Having read and written business emails for more than 15 years now, I’ve listed my tips below. Note: these are not for blast emails sent to prospective customers soliciting business. These are for the “everyday” emails you write to co-workers and contacts that contain either information or a request for a response.
- Before you email ask yourself if it is the best way to communicate your message. Sometimes a phone call, IM, or even an item in your organization’s newsletter is better. And don’t forget the power of a business letter or a handwritten thank you note. (Managers, don’t hide behind your emails. Pick up the phone and talk to your direct reports.)
- Use a relevant subject line. Keep it short, but relevant. If you want a reply, include “<<Response Requested>>. If it’s time sensitive, say so. Never leave the subject line blank. People often search for an email by the subject line.
- Bottom line up front. The military calls it “BLUF.” The purpose of the email should be stated in the first or second sentence. I love the book, “Made To Stick,” and others that advocate telling a story to market your message. But that’s not the purpose of most emails sent among co-workers. If you want people to read to the bottom of your email, get to the point. Don’t use a narrative.

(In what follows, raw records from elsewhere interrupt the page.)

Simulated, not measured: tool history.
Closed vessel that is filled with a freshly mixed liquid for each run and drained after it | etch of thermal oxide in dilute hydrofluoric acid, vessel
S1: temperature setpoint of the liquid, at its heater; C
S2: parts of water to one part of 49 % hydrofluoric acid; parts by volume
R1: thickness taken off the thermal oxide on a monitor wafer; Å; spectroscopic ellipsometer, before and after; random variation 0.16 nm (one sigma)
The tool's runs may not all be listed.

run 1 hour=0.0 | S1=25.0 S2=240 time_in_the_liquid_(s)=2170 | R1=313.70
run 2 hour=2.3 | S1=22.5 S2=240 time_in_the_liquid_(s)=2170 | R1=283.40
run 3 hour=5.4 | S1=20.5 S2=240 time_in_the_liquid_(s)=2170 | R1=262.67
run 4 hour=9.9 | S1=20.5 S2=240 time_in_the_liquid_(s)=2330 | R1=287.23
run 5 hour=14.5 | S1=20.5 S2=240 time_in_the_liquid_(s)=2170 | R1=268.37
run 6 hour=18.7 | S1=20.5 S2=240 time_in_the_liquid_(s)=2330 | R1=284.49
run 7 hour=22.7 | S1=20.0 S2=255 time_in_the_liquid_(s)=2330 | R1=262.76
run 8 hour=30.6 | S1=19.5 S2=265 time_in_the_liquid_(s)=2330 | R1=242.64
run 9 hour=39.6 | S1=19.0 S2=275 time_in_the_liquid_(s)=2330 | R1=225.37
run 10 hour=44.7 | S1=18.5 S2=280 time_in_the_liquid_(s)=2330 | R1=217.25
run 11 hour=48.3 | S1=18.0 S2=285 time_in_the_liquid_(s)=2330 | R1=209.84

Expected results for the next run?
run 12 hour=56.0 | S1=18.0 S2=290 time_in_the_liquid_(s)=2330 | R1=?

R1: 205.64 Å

- Avoid the vertical scroll bar. Most of the emails I write are short enough not to have a vertical scroll bar. I believe that people are less likely to read the entire email if they notice that it continues beyond the bottom of the screen. As novelist Stephen King said, “Avoid useless words.”
- Bold key points and calls to action. If you need a reply by a deadline, put that sentence saying so in bold. Many busy people speed read emails.
- Use correct grammar. There are plenty of people, including me, who lose respect for those who don’t take time to use correct grammar. We are less likely to finish your emails. No, they’re not text messages or tweets.